Stock market investors negatively react

Author: Khurshid Ahmed

Karachi: Interestingly, the single appearance of Prime Minister Nawaz Sharif before the Joint Investigation Team JIT cost the Pakistan stock market, in terms of decline, equal to PTI’s four month long sit-in and protests.

The market has fallen by 9 percent since the summon issued by JIT and obeyed by the Prime Minister, Pakistan’s capital market in response to PTI’s protest against election rigging and protest, staged from 14 August 2014 to 17 December 2014 in the federal capital, had also declined by 9 percent.

Pakistan equities have witnessed one of the largest corrections; the KSE-100 Index has fallen 15% from its peak level of 52,876 points on May 24, over the past 19 trading sessions excluding Friday. Since the much hyped about MSCI rebalancing on May 31, the market has fallen 11%, and since the Prime Minister was summoned by the Joint Investigation Team (JIT), the market has fallen by 9%, a report by Topline Securities said.

Over the past 12 years, Pakistan’s capital market has fallen 10% or greater on 12 occasions. Excluding the infamous crashes of 2008 (47% fall) and 2005 derivatives/badla crisis (36%), on an average the market recovered in around 6 weeks after bottoming out.

The highest fall since the 2008 crash was seen in early 2015 when the index fell 17% due to foreign selling. Contrary to expectations, during the public protest in Pakistan’s capital by the PTI political party which lasted during Aug-Dec’14, at the worst, the market declined 9%.

“We believe, since the recent fall is likely due to uncertainty surrounding the JIT probe against Prime Minister’s family, it is highly unlikely that the market will recover in line with past trends when there was no political and economic uncertainty. We are of the view that until the JIT’s final report and subsequent decision by the Supreme Court, the market will likely remain subdued. However, an early resolution would be amicable for all stakeholders, as in fact uncertainty is worse than the event itself”, analysts at Topline Securities believed.

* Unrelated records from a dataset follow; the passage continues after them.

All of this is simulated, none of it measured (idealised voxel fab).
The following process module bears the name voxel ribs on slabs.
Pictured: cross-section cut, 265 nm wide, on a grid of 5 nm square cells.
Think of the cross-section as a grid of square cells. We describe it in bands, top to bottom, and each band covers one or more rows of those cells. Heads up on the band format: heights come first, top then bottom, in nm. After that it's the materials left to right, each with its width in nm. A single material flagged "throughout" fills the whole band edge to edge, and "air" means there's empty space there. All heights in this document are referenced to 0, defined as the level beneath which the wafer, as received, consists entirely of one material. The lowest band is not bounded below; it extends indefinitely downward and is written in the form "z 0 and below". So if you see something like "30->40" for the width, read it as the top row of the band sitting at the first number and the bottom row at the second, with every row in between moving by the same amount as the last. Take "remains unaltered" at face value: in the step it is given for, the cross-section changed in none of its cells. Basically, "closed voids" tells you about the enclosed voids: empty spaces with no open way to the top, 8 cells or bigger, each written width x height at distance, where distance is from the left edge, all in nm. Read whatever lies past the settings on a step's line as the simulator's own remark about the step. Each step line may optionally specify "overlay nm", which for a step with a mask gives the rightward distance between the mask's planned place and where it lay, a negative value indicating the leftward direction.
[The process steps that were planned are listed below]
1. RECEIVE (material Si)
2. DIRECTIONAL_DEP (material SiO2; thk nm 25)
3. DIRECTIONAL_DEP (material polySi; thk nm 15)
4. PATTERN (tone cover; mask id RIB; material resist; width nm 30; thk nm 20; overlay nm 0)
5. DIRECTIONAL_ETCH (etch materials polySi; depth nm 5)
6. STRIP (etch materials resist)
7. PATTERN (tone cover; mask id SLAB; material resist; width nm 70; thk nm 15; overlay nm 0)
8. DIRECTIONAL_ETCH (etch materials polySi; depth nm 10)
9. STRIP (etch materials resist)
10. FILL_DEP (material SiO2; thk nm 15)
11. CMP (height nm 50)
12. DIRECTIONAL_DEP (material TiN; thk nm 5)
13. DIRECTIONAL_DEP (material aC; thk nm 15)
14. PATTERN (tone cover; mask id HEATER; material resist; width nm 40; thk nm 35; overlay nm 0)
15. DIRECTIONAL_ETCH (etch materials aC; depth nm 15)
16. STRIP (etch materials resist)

Some participants may be wary that while the incumbent govt. may be caught up in all the court proceedings & investigation, their focus towards economic & policy matters may lax, which may in turn impact the business climate. This is a key cause of concern lingering in the back of investors minds’ and leading to this sharp selloff, the analysts said.

Continuation of uncertainty would potentially result in possible deterioration of macros given the already weak external account situation. Unfavorable external account data has also been raising concern on the Pak Rupee. This is because of sharp rise in current account deficit (CAD) that current account deficit has widened to $8.9 billion in the period of July 2016 to May 2017 as compared to $3.2 billion deficit recorded during the same period of the last fiscal year, FY16.

Other than the negative impact on the macroeconomic outlook, sector and company outlook may also suffer as policy inaction could potentially result in delay or suspension of additional investment plans, which then may negatively impact earnings growth estimates, analysts warned. During the current week the market bounced back from CYTD low of 44,914 points hit on Tuesday, with investors buying into the trough being rewarded by week’s end, KSE-100 closed at 46,332 points. Apart from developments concerning proceedings of the Panama case in the SC, news flows impacting markets were net foreign direct investment surged by 22.6%YoY to $2.03 billion during 11MFY17, with China taking the top spot investing $878 million, textile and clothing exports declined by 1.98%YoY to $11.23 billion for 11MFY17, reportedly, Ministry of Industries and Production has allowed KIA-Lucky Motors Pakistan Ltd, Nishat Group and United Motors Pvt Ltd to setup plants for assembling of vehicles under incentives afforded to Greenfield investments with the three committing to total outlay of $372 million, reported AKD Securities.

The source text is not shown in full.